The Abbey Newsletter

Volume 19, Number 5
Nov 1995


Dummy Book Backs

Donald Farren is compiling information about the use of false book backs to cover walls and other surfaces, and he appealed to readers of the Autumn 1995 CBBAG Newsletter to supply instances of any and all sorts, including those used in movie sets and lampbases, and at Dumbarton Oaks. He only draws the line at books hollowed out to make cigarette boxes. Contact him at 4009 Bradley Lane, Chevy Chase, MD 20815 (301/951-9479, fax 951/9479, email

Acid-Free Paper for Bookplates

Gary McLerran of the Hoover Library called the Abbey Publications office a few weeks ago to ask where he could find a suitable paper for bookplates. The paper had to be gummed, acid-free and suited for printing, because the Library wanted to use its own design. Mr. McLerran had called the companies that made the label papers listed in North American Permanent Papers 1994, and found that none of those papers was gummed. The Editor did a bit of research in the Paper Buyer's Encyclopedia and found that Eastern Fine Paper sometimes makes a gummed acid-free label paper, and had a roll on the warehouse floor. They sent samples that looked good.

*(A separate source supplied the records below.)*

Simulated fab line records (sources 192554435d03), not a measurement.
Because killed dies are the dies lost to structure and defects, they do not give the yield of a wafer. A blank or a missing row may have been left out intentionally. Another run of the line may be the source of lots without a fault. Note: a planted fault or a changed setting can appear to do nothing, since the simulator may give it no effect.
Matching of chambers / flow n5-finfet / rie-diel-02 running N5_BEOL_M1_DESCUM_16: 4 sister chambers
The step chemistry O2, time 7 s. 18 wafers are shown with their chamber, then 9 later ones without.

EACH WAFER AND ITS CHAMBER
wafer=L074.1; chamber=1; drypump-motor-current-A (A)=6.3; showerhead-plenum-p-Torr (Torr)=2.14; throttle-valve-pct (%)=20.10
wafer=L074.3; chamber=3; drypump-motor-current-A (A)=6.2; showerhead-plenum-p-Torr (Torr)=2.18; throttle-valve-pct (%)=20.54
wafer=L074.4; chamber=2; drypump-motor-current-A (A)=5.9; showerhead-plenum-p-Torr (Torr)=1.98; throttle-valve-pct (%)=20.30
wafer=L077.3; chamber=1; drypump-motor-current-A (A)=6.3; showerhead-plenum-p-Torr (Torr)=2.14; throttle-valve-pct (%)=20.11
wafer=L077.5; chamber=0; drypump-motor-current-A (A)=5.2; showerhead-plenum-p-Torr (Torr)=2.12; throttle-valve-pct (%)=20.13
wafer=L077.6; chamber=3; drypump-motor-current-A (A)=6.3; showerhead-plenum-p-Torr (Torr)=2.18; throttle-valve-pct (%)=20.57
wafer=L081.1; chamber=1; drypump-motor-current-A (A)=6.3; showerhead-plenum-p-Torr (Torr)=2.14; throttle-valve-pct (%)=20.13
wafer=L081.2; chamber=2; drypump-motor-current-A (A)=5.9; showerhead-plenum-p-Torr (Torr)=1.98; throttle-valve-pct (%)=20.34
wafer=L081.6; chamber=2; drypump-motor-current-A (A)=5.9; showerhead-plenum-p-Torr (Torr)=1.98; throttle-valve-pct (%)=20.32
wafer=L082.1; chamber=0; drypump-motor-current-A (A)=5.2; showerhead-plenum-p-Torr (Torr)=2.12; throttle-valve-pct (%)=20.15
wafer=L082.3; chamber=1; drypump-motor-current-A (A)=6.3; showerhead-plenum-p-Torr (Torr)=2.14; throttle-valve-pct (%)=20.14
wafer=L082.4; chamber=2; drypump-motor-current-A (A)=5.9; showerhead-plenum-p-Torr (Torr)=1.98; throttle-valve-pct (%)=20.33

Like most mills, Eastern does not sell in small quantities, however. They may or may not be willing to sell less than a whole roll, the kind of roll that can only be moved with a forklift. Buyers may find it necessary to place a group order or talk a supplier into being the middleman for them. But the mill can sheet or slit the paper roll if the buyer requests it.

Mr. McLerran's fax is 415/725-4655. Samples of the gummed label paper are available from the Abbey Publications office (512/929-3992). Eastern Fine Paper is in Brewer, Maine, and the Manager of Sales Service for the Coated Products Division is E. Stephen Eyles (207/989-7070, fax 989-2149). ("Eyles" is pronounced "isles.")

Early Recipes for Iron-Gall Ink

Dr. Johan Neevel, of the Central Research Laboratory in Amsterdam, can greatly extend the life of paper that has been written on with iron-gall ink by treating it with an aqueous antioxidant (magnesium phytate) and a deacidification agent (aqueous calcium and magnesium bicarbonate). This research will be published in Restaurator, 16/3, Fall 1995.

In connection with this project, Dr. Neevel is looking for iron-gall ink recipes from the period 1400-1750. He can be contacted at the Central Research Laboratory, Gabriel Metsustraat 8, 1071 EA Amsterdam, The Netherlands (31 20 673 5162, fax 31 20 675 1661, e-mail <>). The phone and fax numbers have three parts: country, city and seven-digit telephone number. The e-mail address is that of the coordinator in the Department of Conservation and Restoration Research.